Trump rants on the steps of Mar-a-Lago

Former Federal Prosecutor Says Committee Is Building a RICO Case Against Trump and His Enterprise

The House Select Committee investigating Donald Trump is an Article I body and cannot prosecute anyone. What it can do is hire investigators and prosecutors to assist in putting together the elements of a criminal complaint and, if successful and if desired, make a referral to DOJ for a suggested charge, along with the evidence required to prosecute that charge.

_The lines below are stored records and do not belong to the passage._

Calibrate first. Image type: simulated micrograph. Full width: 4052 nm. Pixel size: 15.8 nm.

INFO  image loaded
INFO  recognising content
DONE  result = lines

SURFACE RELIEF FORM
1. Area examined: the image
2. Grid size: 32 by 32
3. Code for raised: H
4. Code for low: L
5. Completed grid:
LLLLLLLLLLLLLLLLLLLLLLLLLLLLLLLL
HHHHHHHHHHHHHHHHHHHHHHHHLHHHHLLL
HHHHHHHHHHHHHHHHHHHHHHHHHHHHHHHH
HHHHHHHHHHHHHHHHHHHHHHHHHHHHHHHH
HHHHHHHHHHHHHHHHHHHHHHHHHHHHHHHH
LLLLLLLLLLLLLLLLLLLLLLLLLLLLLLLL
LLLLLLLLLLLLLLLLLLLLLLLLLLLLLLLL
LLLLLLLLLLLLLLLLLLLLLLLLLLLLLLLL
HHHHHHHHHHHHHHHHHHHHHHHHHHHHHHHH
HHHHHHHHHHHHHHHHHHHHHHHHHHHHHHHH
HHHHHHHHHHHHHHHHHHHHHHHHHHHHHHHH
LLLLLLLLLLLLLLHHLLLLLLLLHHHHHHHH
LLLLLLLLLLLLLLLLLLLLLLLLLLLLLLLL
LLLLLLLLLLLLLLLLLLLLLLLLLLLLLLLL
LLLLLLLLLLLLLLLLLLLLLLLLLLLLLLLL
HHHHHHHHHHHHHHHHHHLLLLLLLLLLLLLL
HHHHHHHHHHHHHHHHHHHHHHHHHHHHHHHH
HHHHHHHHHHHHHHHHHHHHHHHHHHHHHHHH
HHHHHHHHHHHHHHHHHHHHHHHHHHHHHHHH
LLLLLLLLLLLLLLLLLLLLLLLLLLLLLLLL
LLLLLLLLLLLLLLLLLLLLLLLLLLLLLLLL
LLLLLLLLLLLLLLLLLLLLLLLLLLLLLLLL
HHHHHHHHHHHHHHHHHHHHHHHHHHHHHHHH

Staff attorneys are the nuts and bolts of any committee, the legal engineers that make it “go” effectively. The Select Committee hired Tim Heaphy as its lead staff attorney to function as an investigator-prosecutor. Heaphy is an experienced former federal prosecutor who specialized in complex RICO cases. Another former federal prosecutor Glenn Kirschner, a legal analyst for MSNBC, knows Heaphy and his past work. Kirschner believes that the Committee (which has several former prosecutors itself), hired Heaphy to help prove every element required to prosecute a RICO case against Trump and his team, e.g., Navarro, Flynn, Bannon, and more. (See video below)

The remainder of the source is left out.